The Saturday Metal Review

Demon Hunter

Extremist

Solid State

March 18, 2014 

Streaming bright light into darkened corners, Extremist by Demon Hunter spreads truth and hope through the soothing sounds of Death Metal.  Bearing the old school, classic sound with brutal fury, they will melt your soul while firing up a mosh fest.  The title says in a nutshell what the record sounds like.  Extreme lyrics, music, and intensity, the Extremist will lift your spirits, encourage your soul, and pound you like a jack tamper!

Still gargling with sharp rocks and spilling poetry, Ryan Clark is lead vocals; Patrick Judge and Jeremiah Scott show no mercy with guitars; holding down the bottom end, Jonathan Dunn destroys on bass; and everyone’s favorite bear, Yogi Watts, utterly abuses the drums.

The first track begins with a tribal beat and Latin chant.  It rises in volume and then, under the heaviest of rhythms and powerful description, heads straight into two and a half minutes illustrating “Death”.  “Artificial Light” fluxes between Ryan’s guttural punch and his melodious clean vocals, all while the Demon Hunter crew exercises brutality with a mild breakdown.

“What I Am Not” is a classic heavy metal song that tells about the spiritual struggle we all face, and “Last One Alive” carries that classic sound through heartfelt poetry.  In these songs, Ryan uses his clean range to bury the lyrics deep into your mind.  When I think of Demon Hunter, I think of the lyrics and their delivery whether it’s extreme metal or mellow and full of melody.  “I Will Fail You” is one of those songs that burns into my soul, without the music being insane.
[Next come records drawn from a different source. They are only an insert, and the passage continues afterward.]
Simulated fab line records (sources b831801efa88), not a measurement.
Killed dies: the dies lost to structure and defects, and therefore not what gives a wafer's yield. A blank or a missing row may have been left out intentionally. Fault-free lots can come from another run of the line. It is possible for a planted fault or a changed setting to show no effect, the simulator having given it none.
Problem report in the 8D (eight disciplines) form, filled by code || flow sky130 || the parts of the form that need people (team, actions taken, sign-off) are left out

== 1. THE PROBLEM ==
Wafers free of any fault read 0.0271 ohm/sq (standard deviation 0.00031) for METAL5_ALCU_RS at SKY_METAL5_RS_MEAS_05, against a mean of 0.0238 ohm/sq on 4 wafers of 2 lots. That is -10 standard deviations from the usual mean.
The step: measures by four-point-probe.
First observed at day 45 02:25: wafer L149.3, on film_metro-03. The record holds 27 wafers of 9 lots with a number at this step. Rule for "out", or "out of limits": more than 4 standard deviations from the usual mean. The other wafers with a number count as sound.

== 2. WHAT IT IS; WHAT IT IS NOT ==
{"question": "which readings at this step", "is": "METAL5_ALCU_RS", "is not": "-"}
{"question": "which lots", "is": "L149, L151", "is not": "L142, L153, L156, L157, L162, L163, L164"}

“One Last Song” is tucked in the middle of this musical gem with intense rhythms, heavy hand on the snare, and speed to spare.  While on the subject of speed, “Cross to Bear” is venom towards fake martyrs taking on their own punishments and the fact that they have no idea what it means to bear a cross.  It goes beyond simply dragging one down Sunset Strip.  Crucifixion was no joke and was meant to cause the worst of pains and an agonizing death.

“Hell Don’t Need Me” is a mid tempo ditty about finishing the race of this life into a better one, crossing the finish line, even if you’re the last one across.

Okay, enough with the merry melodies, because here comes the pain. “In Time” is an execution in brutality. The chorus breaks down a bit as well as the ending, but everything else is pure power. “Beyond Me” is a beckon to not let your heart grow hard and wander a road beyond the love of God.

Back to the grind in a slow-fast-slow fashion with another set of lyrics that light up the fire in your soul and smothers out the flames with “Gasoline”!

Extremist ends with “The Heart of a Graveyard”, a mid-tempo classic 80’s hard rock sound, (de-tuned of course) that poses the question of, “where do you find your hope?” He begs, “Tell me that your final home is not a shot in the dark/ tell me that your hopes and dreams don’t end in the heart”.

As a long time follower of Demon Hunter, I would say it’s like Part 2 of The Triptych.  The heavy, powerful, and melodic tunes are equal, the lyrics cut to the heart, all from a band that makes no apologies.

Vocals are what matter, here and on every Demon Hunter record, the music is gravy.  Demon Hunter delivers with Extremist, an album that will make you feel every emotion from sadness to happiness, loss to freedom, and finally hope.  They constantly challenge the listener to look deep in their soul and seek truth.  Demon Hunter embodies boldness, humbleness, and honesty, and they do it loudly.  This record gets a 10 for its extreme stand for righteousness and extremely powerful band of musicians that make each song memorable.